Asia Pacific banking system outlook broadly stable, says Moody’s
SINGAPORE (Bernama) – Moody’s Investors Service says that the broad credit outlook for banks in the Asia Pacific region in 2013 is stable.
This is on the expectation that they will remain largely insulated from the negative credit pressures affecting their peers in many Western economies, says Moody’s.
Managing Director for Moody’s Financial Institutions Group in Asia Pacific, Stephen Long, said: “We consider that this stable outlook is driven mainly by the region’seconomic resilience, its relatively accommodative monetary policy, and the banks’ own strong liquidity when compared to global norms, as well as their relatively robust capital buffers.”
Long was speaking on the release of Moody’s “Asia Pacific Banking Outlook 2013”, which examines the trends for 14 banking systems in the region.
On an individual basis, 11 show stable outlooks, while the Philippines exhibits a positive outlook, and India and Vietnam negative outlooks.
“For the region, in terms of specifics, we consider that the economic recovery from the troughs reached in mid-2012 will continue in much of the region in 2013.
“At the same time, interest rates will remain low, making an asset quality shock unlikely during this year in most Asian countries. “In addition with liquidity, the vast majority of Asian banks are ready to adopt Basel III capital standards, which are being implemented in much of the region in 2013, even though some Asian regulators have announced delays,” said Long.
The report further examines six key themes for banks in Asia in 2013.
These include the expectation that the modest cyclical deterioration apparent in asset quality should fade by mid-year, the consideration that the region’s very low interest rates – while providing further reassurance that an asset quality shock is unlikely – are also creating longer-term risks.
Another theme is the expectation that although Chinese banks will avoid a hard landing, longer-term issues remain unresolved. In addition, the report argues that Asian banks are well-placed to meet the capital standards of Basel III, and the banks will carry on with their overseas expansion, though at a more moderate pace than in 2012.
The report said while the region’s regulators will focus on ensuring that new-generation capital instruments meet Basel III requirements, they will still refrain from seeing any urgency in pressing ahead with broader resolution tools that could impose losses on creditors.
The report said that with the Chinese banks, the risks of a systemic crisis materialising in 2013 are low.

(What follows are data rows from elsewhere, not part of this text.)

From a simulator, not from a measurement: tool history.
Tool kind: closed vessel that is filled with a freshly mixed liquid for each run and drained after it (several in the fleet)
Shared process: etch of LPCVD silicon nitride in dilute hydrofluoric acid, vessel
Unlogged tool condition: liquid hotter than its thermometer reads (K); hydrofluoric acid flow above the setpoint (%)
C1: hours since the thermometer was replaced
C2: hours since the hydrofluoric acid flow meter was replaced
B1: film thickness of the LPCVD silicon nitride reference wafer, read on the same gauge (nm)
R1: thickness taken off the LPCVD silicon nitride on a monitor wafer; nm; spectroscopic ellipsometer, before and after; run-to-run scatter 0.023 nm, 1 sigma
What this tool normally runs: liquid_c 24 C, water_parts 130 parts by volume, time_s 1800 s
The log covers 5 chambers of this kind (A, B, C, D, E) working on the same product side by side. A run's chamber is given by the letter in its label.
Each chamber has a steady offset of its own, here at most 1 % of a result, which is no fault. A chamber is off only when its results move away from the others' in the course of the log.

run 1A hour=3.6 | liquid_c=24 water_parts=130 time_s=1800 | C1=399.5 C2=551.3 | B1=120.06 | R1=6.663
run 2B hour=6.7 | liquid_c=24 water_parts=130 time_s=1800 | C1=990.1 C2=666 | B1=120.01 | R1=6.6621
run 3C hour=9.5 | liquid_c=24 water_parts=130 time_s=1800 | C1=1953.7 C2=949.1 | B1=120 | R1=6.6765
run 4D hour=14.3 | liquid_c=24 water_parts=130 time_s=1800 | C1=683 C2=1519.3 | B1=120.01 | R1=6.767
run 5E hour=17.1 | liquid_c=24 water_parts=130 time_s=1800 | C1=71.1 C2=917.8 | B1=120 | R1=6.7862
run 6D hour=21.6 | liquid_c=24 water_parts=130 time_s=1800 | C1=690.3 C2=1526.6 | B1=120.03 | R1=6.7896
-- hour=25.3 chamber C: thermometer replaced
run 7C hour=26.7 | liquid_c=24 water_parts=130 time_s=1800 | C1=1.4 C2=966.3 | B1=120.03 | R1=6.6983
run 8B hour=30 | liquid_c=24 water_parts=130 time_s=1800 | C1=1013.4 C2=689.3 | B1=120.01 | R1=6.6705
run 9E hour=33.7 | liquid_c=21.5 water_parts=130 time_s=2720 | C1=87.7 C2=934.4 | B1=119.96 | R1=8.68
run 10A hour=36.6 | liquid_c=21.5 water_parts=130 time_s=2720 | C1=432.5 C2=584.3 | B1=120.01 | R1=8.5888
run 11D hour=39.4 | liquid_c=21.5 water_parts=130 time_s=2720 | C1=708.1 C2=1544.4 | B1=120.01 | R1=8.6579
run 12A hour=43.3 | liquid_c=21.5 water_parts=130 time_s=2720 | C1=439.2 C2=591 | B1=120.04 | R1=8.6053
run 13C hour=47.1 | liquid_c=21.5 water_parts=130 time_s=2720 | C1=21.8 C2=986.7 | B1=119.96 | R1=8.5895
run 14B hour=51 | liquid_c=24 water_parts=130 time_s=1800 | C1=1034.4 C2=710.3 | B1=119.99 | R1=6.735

And while loans to real estate developers and to local government financing vehicles (LGFV) will remain sources of long-term asset quality concerns, Moody’s sees the risks of significant distress in 2013 as contained, respectively by a recovering real estate sector and the Chinese government’s active management of the LGFV refinancing process.
With Japan, the credit conditions for its banks will remain stable despite a generally weak economic outlook.
The major banks will continue to take advantage of their relatively strong financial profiles and the retreat of European banks by expanding overseas, both in terms of their loan books and in terms of strategic investments.